[ARVADOS] updated: f9328bf507490f48e57b196be1de55d946644dea

git at public.curoverse.com git at public.curoverse.com
Fri Oct 31 18:41:06 EDT 2014


Summary of changes:
 sdk/python/arvados/collection.py     | 80 ++++++++++++++++++------------------
 sdk/python/arvados/commands/put.py   | 52 ++++++++++++-----------
 sdk/python/arvados/stream.py         |  2 +-
 sdk/python/tests/test_collections.py | 29 +++++++------
 4 files changed, 84 insertions(+), 79 deletions(-)

       via  f9328bf507490f48e57b196be1de55d946644dea (commit)
       via  7505be2bb39b0a96304c46e89cd5392c8c037215 (commit)
       via  fad871168f4500959d48eac695336e49a92535b7 (commit)
       via  3f9d8b5ca7288921a62f5cbc6c59d64c4fd16707 (commit)
      from  0e8d9b4c01c08f0efbccd91497177fc102aa5c25 (commit)

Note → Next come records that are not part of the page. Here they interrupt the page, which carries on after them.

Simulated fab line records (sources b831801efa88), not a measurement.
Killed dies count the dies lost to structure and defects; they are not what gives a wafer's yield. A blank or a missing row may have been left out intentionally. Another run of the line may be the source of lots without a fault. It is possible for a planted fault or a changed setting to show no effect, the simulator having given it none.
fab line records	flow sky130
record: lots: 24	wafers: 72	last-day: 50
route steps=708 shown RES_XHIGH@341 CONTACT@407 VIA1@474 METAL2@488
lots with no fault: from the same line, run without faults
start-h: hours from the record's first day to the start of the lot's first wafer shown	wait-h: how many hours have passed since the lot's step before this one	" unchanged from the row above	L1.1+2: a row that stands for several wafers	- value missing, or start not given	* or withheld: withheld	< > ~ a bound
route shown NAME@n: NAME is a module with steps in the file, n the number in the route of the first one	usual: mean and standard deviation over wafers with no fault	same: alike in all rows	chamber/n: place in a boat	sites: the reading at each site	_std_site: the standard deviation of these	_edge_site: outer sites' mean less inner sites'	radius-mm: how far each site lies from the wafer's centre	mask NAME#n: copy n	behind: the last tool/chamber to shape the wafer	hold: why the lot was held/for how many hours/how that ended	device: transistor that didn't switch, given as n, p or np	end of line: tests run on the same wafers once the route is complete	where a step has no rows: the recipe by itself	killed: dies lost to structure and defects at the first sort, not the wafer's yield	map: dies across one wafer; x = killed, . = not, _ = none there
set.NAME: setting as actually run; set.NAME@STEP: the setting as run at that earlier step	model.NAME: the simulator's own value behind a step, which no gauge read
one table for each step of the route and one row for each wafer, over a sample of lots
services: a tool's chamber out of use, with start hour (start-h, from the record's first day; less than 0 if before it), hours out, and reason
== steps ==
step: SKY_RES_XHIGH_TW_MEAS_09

Those revisions listed above that are new to this repository have
not appeared on any other notification email; so we list those
revisions in full, below.


commit f9328bf507490f48e57b196be1de55d946644dea
Author: Tom Clegg <tom at curoverse.com>
Date:   Fri Oct 31 17:21:31 2014 -0400

    3706: Really make the API server return the wrong data, instead of just saying so.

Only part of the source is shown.